Advertising will never be the same

Interesting item here from Advertising Age.

The general thrust is that they’ve predicted that traditional advertising is dying slowly while the rest of the media world wakes up to the efficiencies and effectiveness of digital. Some of this feels like old news. This is written from a slightly US bias as to my mind most of Adland, here in London has gone integrated a long time ago. After all without integrated marketing and advertising our black polo-necked colleagues couldn’t be ‘holistic’, ‘pervasive’ and shift ‘paradigms’ with the regularity they do. Advertising here has long since stopped being print, billboards and bus shelters alone.

I’m not sure people here separate marketing and advertising, digital or otherwise. You can’t launch an ad campaign without synchronising your marketing, PR and website with it. Ditto a product launch, a store opening. They’re all interconnected into your communications strategy – your brand, your firm. If you’re a large firm with a bulging roster then you get your agencies around a table regularly. You write the song-sheet and compel them to all sing in tune.

If you’ve got any sense then you’re messaging all your stakeholders through all your channels consistently. You have an umbrella communications strategy in which all these dark arts play their appropriate part. You talk to your employees, your suppliers, your converts, your evangelists, your past customers, your existing devotees and your foes with targeted and meaningful vigour as appropriate. You try to lead opinion, you aim to make sales, you want to inspire, create aspiration and modify behaviours.

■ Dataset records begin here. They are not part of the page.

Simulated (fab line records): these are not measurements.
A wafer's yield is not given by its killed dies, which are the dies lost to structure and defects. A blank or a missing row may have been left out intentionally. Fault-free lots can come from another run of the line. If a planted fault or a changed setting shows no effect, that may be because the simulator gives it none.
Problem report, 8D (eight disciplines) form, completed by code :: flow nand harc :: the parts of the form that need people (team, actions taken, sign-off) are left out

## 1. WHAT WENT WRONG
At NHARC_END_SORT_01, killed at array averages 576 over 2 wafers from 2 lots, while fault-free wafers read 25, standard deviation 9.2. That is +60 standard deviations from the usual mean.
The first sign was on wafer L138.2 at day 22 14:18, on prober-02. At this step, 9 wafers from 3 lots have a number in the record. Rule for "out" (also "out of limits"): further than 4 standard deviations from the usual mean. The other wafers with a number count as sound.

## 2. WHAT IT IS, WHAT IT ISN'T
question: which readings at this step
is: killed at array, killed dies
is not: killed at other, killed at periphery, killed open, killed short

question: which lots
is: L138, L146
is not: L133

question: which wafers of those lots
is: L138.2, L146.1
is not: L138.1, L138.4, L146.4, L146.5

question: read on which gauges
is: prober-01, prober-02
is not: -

Any agency worth its salt puts together a strategy that includes a palette of all these disciplines and fashions them into a campaign that supports the client and meets their business needs. Maybe its not advertising that’s changed. Rather it’s the nature of relationships between constituents thats have become more fluid, being comfortable with such chaos is the fundamental shift we’re making, and not segmenting where it isn’t necessary.

This report is of use and it confirms what we already know. The semantics might be a bit shortsighted but yes the times they are a-changin’ the money is knowing to what.